Wednesday, January 15, 2014

So, How's the Book Going?

A month or so ago, I announced that I had started a book tentatively titled Not the New Adventures of Sherlock Holmes.  It's clawing it's way out of me bit by bit.  I'm losing weight which I assume is a good thing, since I was a fat cow before I started this book.  I  now have 13 chapters and a prologue, but I think the final chapter at the end of Part I is going to need a total rewrite. Oh, joy.

I've read so many books on how to write books that I thought I knew what I was doing.  Now I don't harbor such illusions.  I haven't a clue as to what I'm doing.  For example, successful authors like Stephen King advise that writers write their complete first draft as quickly as they can, stick it in a drawer for two weeks, and THEN go back to fix any mistakes.

I just can't do that.  Perhaps I'm too anal.  I don't know.  It's just that those mistakes get into my head and in front of my eyes and I can't write another damn word until I go back and fix the damn thing.  This puts me behind schedule.  I was hoping to finish the first draft by May, but that's probably not going to happen. 
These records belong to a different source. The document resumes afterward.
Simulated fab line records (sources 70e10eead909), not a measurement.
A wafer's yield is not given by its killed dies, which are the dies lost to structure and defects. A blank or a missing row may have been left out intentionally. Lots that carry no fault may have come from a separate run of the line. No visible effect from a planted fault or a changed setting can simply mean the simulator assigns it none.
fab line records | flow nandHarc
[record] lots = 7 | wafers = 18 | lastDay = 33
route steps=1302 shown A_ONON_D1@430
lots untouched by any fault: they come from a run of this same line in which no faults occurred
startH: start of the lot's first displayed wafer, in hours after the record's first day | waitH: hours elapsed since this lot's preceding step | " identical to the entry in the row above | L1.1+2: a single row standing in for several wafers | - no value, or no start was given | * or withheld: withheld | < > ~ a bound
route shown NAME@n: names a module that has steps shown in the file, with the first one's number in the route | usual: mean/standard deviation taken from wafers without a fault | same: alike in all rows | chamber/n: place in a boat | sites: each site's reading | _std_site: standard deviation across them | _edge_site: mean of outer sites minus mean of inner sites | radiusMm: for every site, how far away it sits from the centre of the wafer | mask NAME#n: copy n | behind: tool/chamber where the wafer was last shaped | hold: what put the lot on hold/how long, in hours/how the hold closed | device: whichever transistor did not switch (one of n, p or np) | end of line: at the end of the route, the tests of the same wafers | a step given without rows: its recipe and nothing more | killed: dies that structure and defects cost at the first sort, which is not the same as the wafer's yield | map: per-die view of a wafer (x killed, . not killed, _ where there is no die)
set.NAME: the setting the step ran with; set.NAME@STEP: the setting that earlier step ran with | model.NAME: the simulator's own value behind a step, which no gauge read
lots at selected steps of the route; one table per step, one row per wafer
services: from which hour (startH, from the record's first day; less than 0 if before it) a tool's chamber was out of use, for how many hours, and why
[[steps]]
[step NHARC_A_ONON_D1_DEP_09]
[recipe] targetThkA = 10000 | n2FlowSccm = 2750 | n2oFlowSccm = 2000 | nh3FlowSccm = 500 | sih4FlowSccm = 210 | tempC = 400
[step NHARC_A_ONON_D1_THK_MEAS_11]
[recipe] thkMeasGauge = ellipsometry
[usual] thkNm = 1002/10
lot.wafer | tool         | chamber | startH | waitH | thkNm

And then there's my muse.  I've told you about my muse before.  He's a cranky bastard.  He hasn't a clue as to how a mystery book is to be written and he really doesn't give a damn.  He won't keep regular hours and when he does it's usually from about 10 pm to 3 in the morning.  Now, the way you are supposed to write a mystery book is to figure out the crime first (motive, whodunit and how he or she hides the facts) and then fill in the rest.  So, you really need to write the story backwards.

However, that approach ain't flying with my muse.  He wants to tell the story in the way he found out the facts.  I also tell him that I  need to somehow have time to write non-fiction articles and  promote them online in  order to make money so I afford to argue with my imaginary muse.

But if you start to argue, he goes away in a snit for three days.  You just can't argue with a muse because you never win.  No wonder I'm so damn tired all of the time.